Third is the settlements trap. Over the past 50 years, successive Israeli governments have settled more than half a million Israeli civilians on lands occupied in the 1967 war. They have done so in defiance of international law, U.S. policy, and the spirit and goals of the peace process. Now, “pragmatic” voices from the right-wing, the center-left, and possibly even some Gulf states, are adopting Netanyahu’s call for a shift in U.S. policy to legitimize the settlement enterprise for the first time in history. This trap is perhaps the most insidious of all, with such a shift in policy touted as an easy way to neutralize an issue that has been a source of endless conflict with Israel and promote peace.

In reality, such a shift would give a green light for settlement construction—defined by vague terms like “settlement blocs” or the “contours” of existing settlements—over huge areas of land, dipping deep into the West Bank and surrounding East Jerusalem. Expanded settlement construction would take off the table the minimum requirements for a Palestinian state. It would render land swaps—agreed, limited, and equal—unworkable. And it would make a viable, contiguous Palestinian state with its capital in East Jerusalem impossible. In short, on the eve of the 50th anniversary of the occupation and the 25th anniversary of the peace process, it would foreclose the possibility that negotiations and diplomacy will resolve the Israel-Palestine conflict, pushing both Israelis and Palestinians to pursue instead zero-sum, violence-driven outcomes.

Those are just the biggest of the predictable traps. Others include demands that an Israel-Palestine peace agreement resolve the claims of Jews from Arab countries, calls for changes to Palestinian textbooks, and attacks on the PA for incitement. Then there’s Netanyahu’s tool chest of “hardy perennial” anti-peace arguments, like the “ethnic cleansing/judenrein” canard, the “defensible borders” gambit, and, of course, the claim that “now is not the time for peace.”

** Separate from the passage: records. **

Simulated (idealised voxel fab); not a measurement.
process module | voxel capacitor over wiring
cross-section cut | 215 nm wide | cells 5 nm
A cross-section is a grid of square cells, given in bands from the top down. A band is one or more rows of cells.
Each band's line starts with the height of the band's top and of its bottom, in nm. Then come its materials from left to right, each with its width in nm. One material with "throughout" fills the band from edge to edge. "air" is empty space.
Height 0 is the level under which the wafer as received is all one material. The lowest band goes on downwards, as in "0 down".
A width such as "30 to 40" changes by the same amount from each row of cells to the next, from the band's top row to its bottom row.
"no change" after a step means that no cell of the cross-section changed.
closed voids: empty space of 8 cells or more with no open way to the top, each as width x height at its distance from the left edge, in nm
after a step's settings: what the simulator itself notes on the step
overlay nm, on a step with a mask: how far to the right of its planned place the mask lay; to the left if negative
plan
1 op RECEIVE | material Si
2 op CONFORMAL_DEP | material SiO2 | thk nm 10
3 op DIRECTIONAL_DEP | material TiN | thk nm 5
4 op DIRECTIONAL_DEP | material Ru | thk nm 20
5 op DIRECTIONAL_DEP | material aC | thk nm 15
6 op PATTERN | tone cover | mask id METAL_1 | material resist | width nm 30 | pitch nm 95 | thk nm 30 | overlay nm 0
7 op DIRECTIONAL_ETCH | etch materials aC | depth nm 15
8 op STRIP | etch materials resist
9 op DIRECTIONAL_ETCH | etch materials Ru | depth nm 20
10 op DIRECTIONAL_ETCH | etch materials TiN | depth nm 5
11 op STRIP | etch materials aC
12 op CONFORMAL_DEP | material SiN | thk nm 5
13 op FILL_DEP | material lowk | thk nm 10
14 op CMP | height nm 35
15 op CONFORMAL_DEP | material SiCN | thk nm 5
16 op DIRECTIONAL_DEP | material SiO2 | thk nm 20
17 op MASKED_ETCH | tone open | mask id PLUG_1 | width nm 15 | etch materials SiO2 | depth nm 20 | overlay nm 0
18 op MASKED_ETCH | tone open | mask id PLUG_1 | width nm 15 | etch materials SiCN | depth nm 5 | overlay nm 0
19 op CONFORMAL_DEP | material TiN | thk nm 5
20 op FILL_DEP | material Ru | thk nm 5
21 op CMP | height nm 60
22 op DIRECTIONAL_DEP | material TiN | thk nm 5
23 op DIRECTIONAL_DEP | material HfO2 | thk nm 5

Trump is indeed highly unpredictable; Netanyahu is not. If past is prelude—as it has been, over and over, with peace efforts—then it can be predicted with a high degree of certainty that Trump will face these and similar traps if he moves ahead with trying to achieve Israeli-Palestinian peace. Navigating these traps will require not just unpredictability but political will, starting with a readiness to stand up to Netanyahu in a way that no president has done before.